That’s enough for getting us started. We don’t need any fancy setup right now. I could have not written this compose file and instead passed these commands as flags. But I have made this compose file for better documentation.

Things to note here is…

I’m using version 12 of postgres.
Postgres password for the user is postgres. If you head over to the environment variable section in https://hub.docker.com/_/postgres/, you’ll see that the default user is also named postgres.
If you read further in that section, you’d see that default value for POSTGRES_DB is also postgres.
We have mapped port 5432 inside of docker to the host system’s 5432. In simple words, to our application, the postgres is on the host system where application is running.
Then there is volumes stuff around. It is for data persistency, because containers don’t retain data when they are restarted.

Run the database server

To run the container out of above compose file:

$ docker compose up

This command will output quite a lot of log messages. Wait until the last line of the log says database system is ready to accept connections.

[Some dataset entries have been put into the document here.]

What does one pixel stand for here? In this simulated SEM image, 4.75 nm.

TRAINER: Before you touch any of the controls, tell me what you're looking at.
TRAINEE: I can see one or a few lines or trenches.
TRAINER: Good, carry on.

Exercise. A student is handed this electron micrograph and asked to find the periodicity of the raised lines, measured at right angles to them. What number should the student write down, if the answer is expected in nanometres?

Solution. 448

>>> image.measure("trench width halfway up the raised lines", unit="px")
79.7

Test the database connection

This is the time we need to test our connection from our host system to docker container running postgres. We need something called database connector. There are different database connectors for different databases. For postgres itself there are around half a dozen connectors. But I love using psycopg (the actual package name is psycopg2).

I’ll install a package called psycopg2-binary instead of psycopg2 as the later one requires some additional steps and development packages to build it from source, which can actually be avoided in our case.

Let’s install this python package in our environment.

pip install psycopg2-binary

Now let’s enter Python REPL to create some table and insert some records into them.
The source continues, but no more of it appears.